Name	Name	Last commit message	Last commit date
parent directory ..
cmake	cmake
include/playground	include/playground
src	src
CMakeLists.txt	CMakeLists.txt
README.md	README.md
vcpkg.json	vcpkg.json

Task 1: CUDA Programming

High performance gemm implementation on Nvidia A100 (internal feishu doc).

1. Target

Implement a high performance gemm (General Matrix Multiply) function with CUDA on Nvidia A100 for float32 and float16 data types.

The implementation should be able to achieve at least 90% of the performance of cuBLAS, with the given benchmarking structure.

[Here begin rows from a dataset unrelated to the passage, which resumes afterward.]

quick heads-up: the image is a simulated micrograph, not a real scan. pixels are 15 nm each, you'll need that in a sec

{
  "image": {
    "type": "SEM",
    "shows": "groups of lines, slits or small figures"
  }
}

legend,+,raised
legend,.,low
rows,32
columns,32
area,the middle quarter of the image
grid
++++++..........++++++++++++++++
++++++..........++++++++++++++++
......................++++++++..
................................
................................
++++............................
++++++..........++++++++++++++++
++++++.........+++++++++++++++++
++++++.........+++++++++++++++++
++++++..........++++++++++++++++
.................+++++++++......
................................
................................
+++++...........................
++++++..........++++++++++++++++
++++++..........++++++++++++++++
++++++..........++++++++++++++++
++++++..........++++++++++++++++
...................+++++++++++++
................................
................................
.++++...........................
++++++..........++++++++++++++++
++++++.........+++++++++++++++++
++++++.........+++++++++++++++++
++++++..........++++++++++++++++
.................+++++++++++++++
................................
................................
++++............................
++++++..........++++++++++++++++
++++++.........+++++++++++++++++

2. Quick Start with Bash Script

We provide a convenient bash script task1.sh that offers the same operations as the previous Makefile:

# Show all available commands
./task1.sh help

# 1) Build code with specified FLOAT type and VERSION
./task1.sh build --float f32 --ver 1

# 2) Build and run code, automatically save logs
./task1.sh run --float f16 --ver 1

# 3) Build with debug symbols (RelWithDebInfo)
./task1.sh debug --float f32 --ver 2

# 4) Profile with nsight compute, save reports
./task1.sh profile --float f16 --ver 2

# Clean build files
./task1.sh clean

# Clean log files  
./task1.sh clean-logs

Key Features:

Automatic Logging: Run results are saved to logs/ directory with timestamp and version info
TFLOPS and Error Tracking: Captures performance metrics and error rates automatically
Nsight Compute Integration: Profile reports saved to logs/profiles/ with timestamp
Version-Specific File Inclusion: Only includes source files for the current version to avoid conflicts

3. Benchmark cBlas and cuBlas

Build example matmul with the following commands (v0 -> cblas; v1 -> cublas):

Using build script directly:

# Build gemm implemented with CBLAS (CPU) under float32:
bash scripts/build-task1.sh -f32 -v0
# Build gemm implemented with CBLAS (CPU) under float16:
bash scripts/build-task1.sh -f16 -v0
# Build gemm implemented with cublas (CUDA) under float32:
bash scripts/build-task1.sh -f32 -v1
# Build gemm implemented with cublas (CUDA) under float16:
bash scripts/build-task1.sh -f16 -v1

Using task1.sh script (Recommended):

# Build gemm implemented with CBLAS (CPU) under float32:
./task1.sh build --float f32 --ver 0
# Build gemm implemented with CBLAS (CPU) under float16:
./task1.sh build --float f16 --ver 0
# Build gemm implemented with cublas (CUDA) under float32:
./task1.sh build --float f32 --ver 1
# Build gemm implemented with cublas (CUDA) under float16:
./task1.sh build --float f16 --ver 1

For more compile options, see "./scripts/build-task1.sh" or run ./task1.sh help.

💡Note:

Please install the following extensions in VSCode:

llvm-vs-code-extensions.vscode-clangd

twxs.cmake

josetr.cmake-language-support-vscode

It is suggested to restart clangd server after building (to avoid some code analysis errors).
To restart clangd server, press Ctrl+Shift+P in VSCode, and select clangd: Restart language server.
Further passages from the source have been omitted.